33. The praying on oil and first fruit and every  prayer on everything and let
them  close the prayer with Glory  be to the father and  the  Son and the Holy
Spirit forever Amen.

34. But the prayer  of baptism and  bathing (for children) should be according
to what is in the Liturgy concerning such things.

35. Prayers which are not required (but done willingly) are the prayers of the
ascetics and monks because they pray  day and night as  in the sayings and the
teaching of the  lord and as the  Apostle said: `Pray always  without ceasing'

36. Early morning prayer should be performed  at the crow of  the cock. As the
Apostles said wake up early and profess to the Lord.

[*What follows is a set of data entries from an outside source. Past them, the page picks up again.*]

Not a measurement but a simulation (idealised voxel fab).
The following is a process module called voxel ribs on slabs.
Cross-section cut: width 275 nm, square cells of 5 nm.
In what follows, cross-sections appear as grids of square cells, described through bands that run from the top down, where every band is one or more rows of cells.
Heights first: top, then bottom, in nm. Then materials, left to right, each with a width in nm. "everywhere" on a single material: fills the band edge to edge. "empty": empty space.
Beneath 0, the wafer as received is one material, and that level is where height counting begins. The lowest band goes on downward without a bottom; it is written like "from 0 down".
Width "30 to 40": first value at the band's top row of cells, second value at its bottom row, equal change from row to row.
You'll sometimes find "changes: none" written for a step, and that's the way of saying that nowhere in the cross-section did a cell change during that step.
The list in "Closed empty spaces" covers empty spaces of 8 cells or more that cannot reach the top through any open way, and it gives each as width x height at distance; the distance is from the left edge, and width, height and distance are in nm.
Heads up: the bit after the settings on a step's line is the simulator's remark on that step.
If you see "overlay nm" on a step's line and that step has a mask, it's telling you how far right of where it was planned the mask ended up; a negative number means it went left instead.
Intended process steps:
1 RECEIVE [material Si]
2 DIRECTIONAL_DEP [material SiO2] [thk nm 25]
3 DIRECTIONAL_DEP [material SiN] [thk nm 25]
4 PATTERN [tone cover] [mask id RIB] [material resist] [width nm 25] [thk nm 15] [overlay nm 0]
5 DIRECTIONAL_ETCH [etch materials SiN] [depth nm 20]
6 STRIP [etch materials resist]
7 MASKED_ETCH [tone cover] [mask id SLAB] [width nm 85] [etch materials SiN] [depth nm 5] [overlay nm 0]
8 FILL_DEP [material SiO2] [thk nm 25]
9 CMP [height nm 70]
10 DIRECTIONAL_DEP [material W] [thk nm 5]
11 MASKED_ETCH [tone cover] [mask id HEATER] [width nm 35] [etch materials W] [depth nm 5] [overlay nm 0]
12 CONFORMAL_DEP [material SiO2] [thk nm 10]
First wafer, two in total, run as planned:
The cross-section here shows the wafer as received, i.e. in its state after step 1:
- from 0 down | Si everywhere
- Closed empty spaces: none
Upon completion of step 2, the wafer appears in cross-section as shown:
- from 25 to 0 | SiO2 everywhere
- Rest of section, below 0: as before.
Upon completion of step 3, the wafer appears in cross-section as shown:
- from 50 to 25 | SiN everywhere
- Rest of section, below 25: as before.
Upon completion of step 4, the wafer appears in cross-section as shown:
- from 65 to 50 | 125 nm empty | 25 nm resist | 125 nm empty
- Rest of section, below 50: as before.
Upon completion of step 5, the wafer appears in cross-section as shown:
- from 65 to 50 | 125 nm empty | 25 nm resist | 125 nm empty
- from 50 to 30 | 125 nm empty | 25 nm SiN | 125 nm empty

37. Pray also before and after receiving your food. Before  eating you pray so
the Lord  may bless the food. You  pray after so the  Lord may  keep your body
healthy to be able to perform your practical  worship always. When the priests
are present at the table, they can pray while everyone is  sitting down as the
Lord blessed the five loaves (while they were all sitting down).

38. The prayer for the travelers is  like when Paul prayed  when the people of
Ephesus sent him off. Also like the prayer when  Paul traveled from Ciseria to

39. There is  also a brief  prayer for the monks  when they enter or exist any

40. Prayer for distress is two kinds:
 (1) The person can  pray for his own situation  because the Apostle said: `If
any in difficulty, let him  pray' Paul, Jonah,  The Three Young Men all prayed
in their distress and were saved. Our Lord  taught us to do  that as he prayed
in the night of his suffering.
 (2)  The prayer  of  others for one  in  difficulty is  because the Apraksees
teaches  us about the  prayer of  the whole  Church for  Peter  when he was in
prison. Also, Paul said: `pray for me so I also may be saved'

41. The   prayer  for the forgiveness  of   sin as the  priests  pray  for the
congregation as Moses, Aaron, and Phenhaas did.

42.   Also prayers for needs   which are not  against  the law like asking for
having offspring and asking for wisdom. Hannah prayed to have an offspring and
was given  Samuel and we  know the prayer and  praise of Hannah (the mother of
Samuel). Also, as the Apostle said: `He who is lacking wisdom let him ask with
faith and without doubt, and the Lord will give him what he asks for...'  Also
as the  Lord said: `Everything you  ask  for in prayer   with faith, you shall
receive it.'

43. The prayer of spiritual fathers  for their children  is like the prayer of
Paul for Timothy and the command of Paul to timothy to conduct such prayers.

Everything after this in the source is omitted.